Skip to content

hilfigertout/Uber_Statistical_Model

Repository files navigation

Uber_Statistical_Model

This project aims to build a mathematical simulation model of a rideshare service with riders and drivers in a relatively densely populated city. The goal is to track the number of sexual assaults that occur and see what effects certain policy changes have, i.e. giving riders the ability to indicate a preferred gender of driver.

The statistics used in this model are based off of Uber, simply because they have the most readily available data.

Author: Ian Roberts

Last Updated: 29 June 2022

Files:

  • README.md - the README file for this project.

  • LICENSE - This project is under the MIT license. Copying, distributing, and making derivative works from this project is allowed and encouraged for the benefit of scientific progress.

  • Uber_Model_rough_draft.py - the first build of a simple riders/drivers simulation with some malicious users. Does not include sex of the service's users, and was intended more as an early prototype. This model will not be used to draw any conclusions on the change in sexual assaults.

  • Uber_Model_baseline.py - this iteration introduces the sex of each driver and rider, as well as malicious users having a preferred target sex. This version is intended to match reality; it includes several comments justifying the values of the various parameters in the simulation, as well as a student's t-test to ensure the average number of sexual assaults and rides from the simulation are close enough to the expected numbers. This is the model that is meant to best match reality.
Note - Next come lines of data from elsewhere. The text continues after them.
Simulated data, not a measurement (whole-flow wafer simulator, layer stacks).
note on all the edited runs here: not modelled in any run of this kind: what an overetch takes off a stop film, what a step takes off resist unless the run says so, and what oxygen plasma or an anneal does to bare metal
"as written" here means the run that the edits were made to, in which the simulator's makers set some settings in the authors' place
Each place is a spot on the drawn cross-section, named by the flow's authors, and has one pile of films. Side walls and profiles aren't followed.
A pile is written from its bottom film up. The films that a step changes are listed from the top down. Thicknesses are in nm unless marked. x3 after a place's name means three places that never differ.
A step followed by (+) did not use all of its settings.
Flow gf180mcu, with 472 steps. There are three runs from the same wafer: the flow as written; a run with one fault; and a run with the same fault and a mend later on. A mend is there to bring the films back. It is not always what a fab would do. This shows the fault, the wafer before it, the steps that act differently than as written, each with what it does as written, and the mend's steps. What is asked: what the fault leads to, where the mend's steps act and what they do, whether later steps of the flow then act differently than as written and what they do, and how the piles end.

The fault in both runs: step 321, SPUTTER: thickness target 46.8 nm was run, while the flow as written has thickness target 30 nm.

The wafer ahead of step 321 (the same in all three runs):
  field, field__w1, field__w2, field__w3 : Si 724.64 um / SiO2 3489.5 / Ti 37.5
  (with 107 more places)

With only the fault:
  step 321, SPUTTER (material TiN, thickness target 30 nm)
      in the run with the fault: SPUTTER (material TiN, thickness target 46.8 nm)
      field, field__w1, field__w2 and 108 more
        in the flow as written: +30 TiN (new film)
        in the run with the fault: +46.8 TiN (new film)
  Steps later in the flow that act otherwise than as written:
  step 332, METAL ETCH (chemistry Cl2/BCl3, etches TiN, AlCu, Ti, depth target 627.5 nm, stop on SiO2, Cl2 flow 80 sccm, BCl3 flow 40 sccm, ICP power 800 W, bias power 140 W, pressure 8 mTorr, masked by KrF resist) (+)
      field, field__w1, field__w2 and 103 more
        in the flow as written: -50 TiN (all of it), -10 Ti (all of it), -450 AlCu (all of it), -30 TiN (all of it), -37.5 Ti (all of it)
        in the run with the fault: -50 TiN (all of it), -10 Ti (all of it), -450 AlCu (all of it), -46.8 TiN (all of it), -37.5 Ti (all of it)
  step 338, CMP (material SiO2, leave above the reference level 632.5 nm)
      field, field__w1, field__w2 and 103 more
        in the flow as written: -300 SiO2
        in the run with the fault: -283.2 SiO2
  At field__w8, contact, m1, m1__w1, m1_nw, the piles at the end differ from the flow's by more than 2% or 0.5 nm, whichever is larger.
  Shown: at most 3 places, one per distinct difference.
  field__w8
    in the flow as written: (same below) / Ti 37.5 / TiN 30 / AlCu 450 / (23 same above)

  • Uber_Model_choice_test.py - this iteration introduces the ability for riders to indicate a preferred sex for each driver. The purpose of this is to test what effect this change will have on the average number of sexual assaults over the simulation. Includes a student's t-test to ensure the average number of rides is close enough to the expected number, and another to determine if the change causes a change in the number of sexual assaults. This is the model that is meant to test what happens when riders are given the option to indicate a preferred driver sex.

  • Further Tests - this folder contains the code for models that test what other factors may impact the number of sexual assaults on rideshare platforms. Each was made by copying the Uber_Model_baseline.py file and making the necessary adjustments. The README file inside this folder describes what each file in the folder is testing.

  • the_main_runs.txt - this file includes the final console output for all of the tests that appear in the final report. This is every Uber_Model_* file that appears in this repository except for Uber_Model_rough_draft. This is meant to be a log of the data I saw on my computer.

RUNNING THE SIMULATION

This simulation is written in Python 3. Make sure you have the Python 3 interpreter to run it.

Ensure you have the correct libraries installed. This project requires Python's "math", "random", "numpy", and "scipy" libraries. If you are missing any of these, run the following command in your terminal:

pip3 install [package name]

To run any of the simulations, use the following command:

python3 [filename]

For example:

python3 Uber_model_baseline.py

replacing the "#" with the number of the model you wish to run.

HOW THE MODEL WORKS:

1000 drivers are randomly placed on a 10x10 coordinate grid. Then, for each driver, an average of 22.2 riders are randomly scattered around the board. (There is significant overlap between the drivers that can service each rider.)

Each "day" in the simulation, some portion of the riders will want a ride. One of the drivers within a radius of 1 unit of the rider will service that request. (Each driver can service up to 10 riders per day. The order they service riders in changes each day.) Some percentage of drivers and riders will be "malicious"*. If either the driver or the rider is malicious (or both) and they are riding with a preferred target, there is a chance an assault will occur. (This will not happen 100% of the time, partly because that's what will happen realistically.) If an assault occurs, that rider and driver will never ride with each other again.

Once all riders have been serviced or no drivers are left to service those still available, the day ends and the next day is set up, with a new selection of riders needing rides. The simulation runs for 50 days and tracks the number of sexual assaults that occur each day and the number of rides that occur each day.

In the model rough draft, preferred targets were not implemented; if a malicious person was on a ride, an assault always had a chance of occurring. The baseline model introduced sexes. Each user is either male or female, and each malicious person has a preferred target sex. An assault only has a chance of happening if a malicious person rides with someone they consider a preferred target. (ex: if a malicious man targets other men, but rides with a woman, an assault will not happen.)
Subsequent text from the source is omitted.